Breitling vs. Rolex: Comparing two Elite Brands

Breitling vs. Rolex: Comparing two Elite Brands

Breitling vs. Rolex: Both brands are prominent pioneers in the watch world. Since their founding over a century ago, both brands have worked tirelessly to establish themselves as authorities within the watch industry.  They are also influencers within the watch culture. Although their stories span over the same period, Breitling and Rolex have each taken a unique approach to the business and fine art of watchmaking.

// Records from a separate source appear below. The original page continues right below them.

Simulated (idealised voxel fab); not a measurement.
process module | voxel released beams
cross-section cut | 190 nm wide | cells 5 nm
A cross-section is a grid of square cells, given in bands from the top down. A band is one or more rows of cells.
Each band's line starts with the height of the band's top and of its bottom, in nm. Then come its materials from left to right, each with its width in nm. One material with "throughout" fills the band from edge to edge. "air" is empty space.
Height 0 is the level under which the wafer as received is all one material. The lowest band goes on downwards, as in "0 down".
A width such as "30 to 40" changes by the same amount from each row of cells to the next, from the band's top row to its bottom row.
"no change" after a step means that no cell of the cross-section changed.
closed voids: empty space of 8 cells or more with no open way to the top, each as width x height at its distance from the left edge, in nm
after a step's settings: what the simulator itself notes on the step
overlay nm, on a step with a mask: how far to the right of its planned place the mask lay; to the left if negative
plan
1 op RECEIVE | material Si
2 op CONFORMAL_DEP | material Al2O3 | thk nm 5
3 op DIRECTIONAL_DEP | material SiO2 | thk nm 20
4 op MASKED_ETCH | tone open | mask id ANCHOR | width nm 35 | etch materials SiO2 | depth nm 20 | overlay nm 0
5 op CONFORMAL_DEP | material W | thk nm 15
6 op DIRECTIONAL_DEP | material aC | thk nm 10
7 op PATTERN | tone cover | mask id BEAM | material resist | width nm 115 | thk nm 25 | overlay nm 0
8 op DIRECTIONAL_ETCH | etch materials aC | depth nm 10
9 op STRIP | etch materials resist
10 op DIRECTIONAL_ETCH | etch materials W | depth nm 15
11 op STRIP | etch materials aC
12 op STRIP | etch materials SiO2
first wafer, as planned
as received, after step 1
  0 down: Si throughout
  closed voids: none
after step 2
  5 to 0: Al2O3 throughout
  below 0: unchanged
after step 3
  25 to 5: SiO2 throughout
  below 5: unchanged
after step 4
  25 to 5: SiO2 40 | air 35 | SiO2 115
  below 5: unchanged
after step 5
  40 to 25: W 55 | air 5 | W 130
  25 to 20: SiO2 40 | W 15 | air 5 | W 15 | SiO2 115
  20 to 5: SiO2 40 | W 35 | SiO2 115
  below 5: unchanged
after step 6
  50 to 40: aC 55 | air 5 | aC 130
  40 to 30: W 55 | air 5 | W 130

Leon Breitling established his brand in 1884 in a small workshop that specialized in building chronographs and precision watches. The designs were specifically intended for sports, science, and other niche industries. On the other hand, Hans Wilsdorf first founded a watch distribution business in 1905. It later took on the name Rolex when they began designing their own timepieces. Breitling’s initial focus was on carefully crafting precisions instruments for a specific purpose, namely aviation. Whereas, Wilsdorf honed his efforts on crafting high quality movements and complications.

Breitling vs. Rolex: An image of a Rolex Submariner on its side with a black dial and bezel

Each method proved successful for the respective brands. Within the first twenty years of business, both Breitling and Rolex carved out their places in the watch industry. Breitling worked on developing the chronograph function to help pilots calculate flight times, and as a result, they were able to secure partnerships with both the Royal Air Force and United States Army. Meanwhile, Rolex introduced several groundbreaking advancements in watchmaking with the creation of the first wristwatch to be certified as a chronometer. They also created the first waterproof and dustproof wristwatch, and the world’s first perpetual self-winding mechanism.

Breitling Vs. Rolex: The Mid-1900’s

During the late 1940’s and early 1950’s, Rolex began to unveil some of its most iconic models. First, the Datejust in 1945, the first self-winding wristwatch to display the date on the dial. Then, the Submariner in 1953, the first dive watch waterproof up to 100 meters. Next, the GMT Master in 1954, the first pilot watch to tell the time in multiple time zones at once. And finally, the Day-Date in 1956. This was first wristwatch to display the date and day of the week in a window on the dial.

Breitling also released one of their most notable models in 1952. The Navitimer, also known as the “super” chronograph, is equipped with advanced “navigation computer” functionality. This allows the watch to perform calculations needed for a flight plan. The brand continued their work on the chronograph function into the late 1960’s with the invention of the self-winding chronograph movement. They developed this revolutionary horological innovation in 1969 with the watchmakers Heuer, Buren, and Dubois-Depraz as part of a secret and unusual partnership dubbed “Project 99.” Then, in 1984, Breitling debuted another one of their more iconic models: the Chronomat.

Breitling vs. Rolex: An image of a Breitling Navitimer with a blue and white dial

 Breitling Vs. Rolex: The Recent Years

In more recent years, Rolex has expanded their focus into the worlds of sports and pop culture by cultivating sponsorships with some of the world’s most influential people and relationships across an array of industries, including tennis, golf, motorsports, and sailing. Breitling, however, has remained steadfast in their dedication to the development of the chronograph. In 2009, they introduced the Caliber 01, the brand’s most precise self-winding chronograph movement to date.

Today, both Breitling and Rolex continue to leave their mark in horological history with their relentless pursuits to develop the highest caliber watches on the market. Each brand has dedicated their efforts to a particular facet and focus of watchmaking. If you have to choose between Breitling and Rolex, you certainly can’t go wrong—it all comes down to personal preference.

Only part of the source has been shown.